Uninformed: Informative Information for the Uninformed

Vol 7» 2007.May


If software analysis had a holy grail, it would more than likely be centered around the ability to accurately model the data flow behavior of an application. After all, applications aren't really much more than sophisticated data processors that operate on varying sets of input to produce varying sets of output. Describing how an application behaves when it encounters these varying sets of input makes it possible to predict future behavior. Furthermore, it can provide insight into how the input could be altered to cause the application to behave differently. Given these benefits, it's only natural that a discipline exists that is devoted to the study of data flow analysis.

There are a two general approaches that can be taken to perform data flow analysis. The first approach is referred to as static analysis and it involves analyzing an application's source code or compiled binaries without actually executing the application. The second approach is dynamic analysis which, as one would expect, involves analyzing the data flow of an application as it executes. The two approaches both have common and unique benefits and no argument will be made in this paper as to which may be better or worse. Instead, this paper will focus on describing three strategies that may be used to assist in the process of dynamic data flow analysis.

The first strategy involves using Dynamic Binary Instrumentation (DBI) to rewrite the instruction stream of the executing application in a manner that makes it possible to intercept instructions that read from or write to memory. Two well-known examples of DBI implementations that the author is familiar with are DynamoRIO and Valgrind[4,12]. The second strategy that will be discussed involves using the hardware paging features of the x86 and x64 architectures to trap and handle access to specific pages in memory. Finally, the third strategy makes use of the segmentation features included in the x86 architecture to trap memory accesses by making use of the null selector. Though these three strategies vary greatly, they all accomplish the same goal of being able to intercept memory accesses within an application as it executes.
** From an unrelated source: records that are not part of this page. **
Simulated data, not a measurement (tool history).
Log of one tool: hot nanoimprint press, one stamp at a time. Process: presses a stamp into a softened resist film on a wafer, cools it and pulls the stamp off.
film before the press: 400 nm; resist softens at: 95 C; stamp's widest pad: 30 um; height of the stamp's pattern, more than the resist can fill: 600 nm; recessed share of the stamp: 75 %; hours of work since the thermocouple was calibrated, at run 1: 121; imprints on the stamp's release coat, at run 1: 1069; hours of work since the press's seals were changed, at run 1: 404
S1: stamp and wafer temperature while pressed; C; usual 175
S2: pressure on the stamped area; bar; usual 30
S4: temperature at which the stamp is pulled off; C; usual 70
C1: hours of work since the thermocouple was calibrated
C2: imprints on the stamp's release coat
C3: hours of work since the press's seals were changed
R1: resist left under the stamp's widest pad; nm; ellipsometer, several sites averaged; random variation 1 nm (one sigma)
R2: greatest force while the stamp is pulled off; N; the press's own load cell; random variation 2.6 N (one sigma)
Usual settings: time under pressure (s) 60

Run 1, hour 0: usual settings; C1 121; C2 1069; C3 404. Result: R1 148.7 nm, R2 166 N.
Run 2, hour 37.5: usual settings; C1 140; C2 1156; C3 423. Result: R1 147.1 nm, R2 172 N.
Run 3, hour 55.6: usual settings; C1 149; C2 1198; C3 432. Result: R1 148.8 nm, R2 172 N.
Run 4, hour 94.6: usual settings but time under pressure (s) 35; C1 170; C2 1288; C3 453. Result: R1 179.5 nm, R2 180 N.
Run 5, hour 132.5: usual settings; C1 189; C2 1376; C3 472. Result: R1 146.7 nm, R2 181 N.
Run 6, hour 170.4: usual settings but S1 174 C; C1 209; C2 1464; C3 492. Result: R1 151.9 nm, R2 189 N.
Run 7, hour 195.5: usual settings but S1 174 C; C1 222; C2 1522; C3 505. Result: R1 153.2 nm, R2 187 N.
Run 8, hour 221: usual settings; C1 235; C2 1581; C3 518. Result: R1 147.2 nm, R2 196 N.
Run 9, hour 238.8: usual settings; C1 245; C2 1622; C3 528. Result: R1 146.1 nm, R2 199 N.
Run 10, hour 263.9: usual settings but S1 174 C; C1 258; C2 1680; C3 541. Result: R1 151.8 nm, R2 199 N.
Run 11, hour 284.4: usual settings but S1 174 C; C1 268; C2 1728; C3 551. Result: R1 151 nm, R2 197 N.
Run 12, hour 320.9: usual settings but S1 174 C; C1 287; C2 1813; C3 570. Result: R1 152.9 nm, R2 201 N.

The ability to intercept memory reads and writes during runtime can support research in additional areas relating to dynamic data flow analysis. For example, the ability to track what areas of code are reading from and writing to memory could make it possible to build a model for the data propagation behaviors of an application. Furthermore, it might be possible to show with what degree of code-level isolation different areas of memory are accessed. Indeed, it may also be possible to attempt to validate the data consistency model of a threaded application by investigating the access behaviors of various regions of memory which are referenced by multiple threads. These are but a few of the many potential candidates for dynamic data flow analysis.

This paper is organized into three sections. Section 2 gives an introduction to three different strategies for facilitating dynamic data flow analysis. Section 3 enumerates some of the potential scenarios in which these strategies could be applied in order to render some useful information about the data flow behavior of an application. Finally, section 4 describes some of the previous work whose concepts have been used as the basis for the research described herein.